Sinfini Music, 04 August 2014
 
Everyone's Talking About Jonas Kaufmann
 
Tenor Jonas Kaufmann has been described as 'the greatest operatic voice of our century'. He's an international superstar with his pick of roles and opera houses, and this August he makes his Australian debut at the Sydney Opera House. Brush up on all things Kaufmann here in our handy guide to this top tenor.

Lend us a tenor?

Here you go, then:
(Video von Youtube)

Wait, wait, wait. You’re telling me that Jonas Kaufmann sounds like that? And he looks like that? Non è possibile!

That’s kind of what a lot of people think, but I promise you, this guy is absolutely for real. It was in 2006 that he rose to fame in earnest, with a combination of his first solo CD (of Richard Strauss Lieder) and singing Alfredo to Angela Gheorghiu’s Violetta in La traviata at the New York Met. Now he has become possibly the world’s most sought-after tenor.

He sounds a bit like a baritone, though.

His timbre has a 'baritonal' darkness about it, but he’s definitely a tenor. You can’t argue with those top notes.

Where does he come from and how did he get where he is today?

Kaufmann hails from Munich and imbibed Wagner at the knee of his grandfather, who used to play the operas on the piano for fun. The family encouraged him to get a proper job rather than going in for singing, so he started to study maths, only to decide he couldn’t hack it. Music came first from then on.

Voices can take a while to get into their stride sometimes, can’t they?

It took him a while to find his real voice. But he climbed the ladder with the help of attentive coaches – not least the pianist Helmut Deutsch, his regular partner in Lieder recitals – and learned the repertoire the good old-fashioned way through company contracts at opera houses around Germany and Switzerland. Zurich, where Alexander Pereira booked him, was crucial; so was the Salzburg Festival.

So he sings Italian and French opera, and German Lieder?

And German opera. Particularly Wagner. Try him as Siegmund in Die Walküre, as Parsifal or Lohengrin, and soon also as Walther in Die Meistersinger von Nürnburg, which he’ll be performing on stage for the first time soon. He has often said in interviews that he could easily fill all his time with Wagner, but he doesn’t want to.

He doesn’t? What does he want to do, then?

Everything! He eats new roles virtually for breakfast. Apparently he even fancies singing Peter Grimes. And he’s not averse to lighter stuff: Viennese and German operetta is on his radar. I’ve seen grown men weep when he sings Lehár… Meanwhile, listen to his Verdi album and the extracts from Otello suggest something incredible ahead, in due course.

Isn’t it dangerous for a voice to do 'everything'?

His vocal technique is sterling – according to the conductor Antonio Pappano, who’s been working with him in Puccini’s Manon Lescaut this summer at Covent Garden, vocally 'he doesn’t put a foot wrong'.

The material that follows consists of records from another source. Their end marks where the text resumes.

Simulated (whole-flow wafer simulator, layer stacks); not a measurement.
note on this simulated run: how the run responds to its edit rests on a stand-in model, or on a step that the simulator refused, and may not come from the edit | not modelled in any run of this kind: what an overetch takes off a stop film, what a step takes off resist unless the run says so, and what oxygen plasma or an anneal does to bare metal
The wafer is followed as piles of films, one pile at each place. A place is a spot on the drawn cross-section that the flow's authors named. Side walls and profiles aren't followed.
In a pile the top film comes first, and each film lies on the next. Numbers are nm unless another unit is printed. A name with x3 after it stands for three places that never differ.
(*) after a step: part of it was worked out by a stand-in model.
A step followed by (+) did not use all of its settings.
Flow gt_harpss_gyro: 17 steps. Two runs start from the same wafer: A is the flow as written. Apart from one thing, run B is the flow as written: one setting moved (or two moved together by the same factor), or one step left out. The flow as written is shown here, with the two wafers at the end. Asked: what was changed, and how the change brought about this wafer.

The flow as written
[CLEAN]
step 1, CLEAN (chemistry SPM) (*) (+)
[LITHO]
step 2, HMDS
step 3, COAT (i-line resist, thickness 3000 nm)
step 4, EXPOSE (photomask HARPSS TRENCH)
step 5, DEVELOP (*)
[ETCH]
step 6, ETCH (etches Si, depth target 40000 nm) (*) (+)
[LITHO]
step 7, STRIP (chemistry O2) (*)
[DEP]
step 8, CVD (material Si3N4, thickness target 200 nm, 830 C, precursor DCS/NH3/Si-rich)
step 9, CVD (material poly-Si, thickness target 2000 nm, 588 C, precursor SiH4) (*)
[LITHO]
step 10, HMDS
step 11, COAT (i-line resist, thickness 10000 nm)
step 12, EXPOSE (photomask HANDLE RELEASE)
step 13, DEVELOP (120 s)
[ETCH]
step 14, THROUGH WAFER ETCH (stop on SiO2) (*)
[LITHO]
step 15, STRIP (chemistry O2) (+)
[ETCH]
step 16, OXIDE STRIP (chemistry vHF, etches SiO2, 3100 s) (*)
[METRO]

Plenty of good tenor roles and songs for him, I guess.

Why stop at tenor stuff? He’s sung Mahler’s Kindertotenlieder, which are for baritone, and Wagner’s Wesendonck Lieder, which are for mezzo-soprano.

How about acting?

He can act the socks off any role he chooses. Additionally, whether in opera or in Lieder, he can infuse the sound of a word with its meaning so that you barely have to know the language to understand what’s going on. Singers should do this, of course, but you’d be surprised by how many don’t.

I can sense there’s a 'but' coming.

Actually, no. There is no 'but'. At least, not a public one. A note on Kaufmann’s website not long ago informed fans that he had separated from his wife. The pressures of such a life can’t be easy.

Any chance of hearing him in Australia?

As it happens, there is. Kaufmann makes his Australian debut on 10 August at the Sydney Opera House, and returns for a second performance on 17 August. The concerts will showcase all his best bits (no, not those bits) in music by Bizet, Verdi and Puccini among others.

More recordings ?

Try and stop him. Just try.

A one-man replacement for The Three Tenors? The One and Only Tenor?

He is one of a kind – but in fact there are several relatively young tenors fine enough to fill the Three Tenor shoes: Kaufmann, Juan Diego Flórez and Joseph Calleja. We also love Rolando Villazón and sometimes Piotr Beczala. They’re all totally different and each is great in his own way.

Are we in some kind of new golden age of singing, then?

Sometimes I really think we are.

Blimey. Aren’t we the lucky ones.

My thoughts precisely.

Jonas Kaufmann appears in concert at the Sydney Opera House on 10 & 17 August, 2014.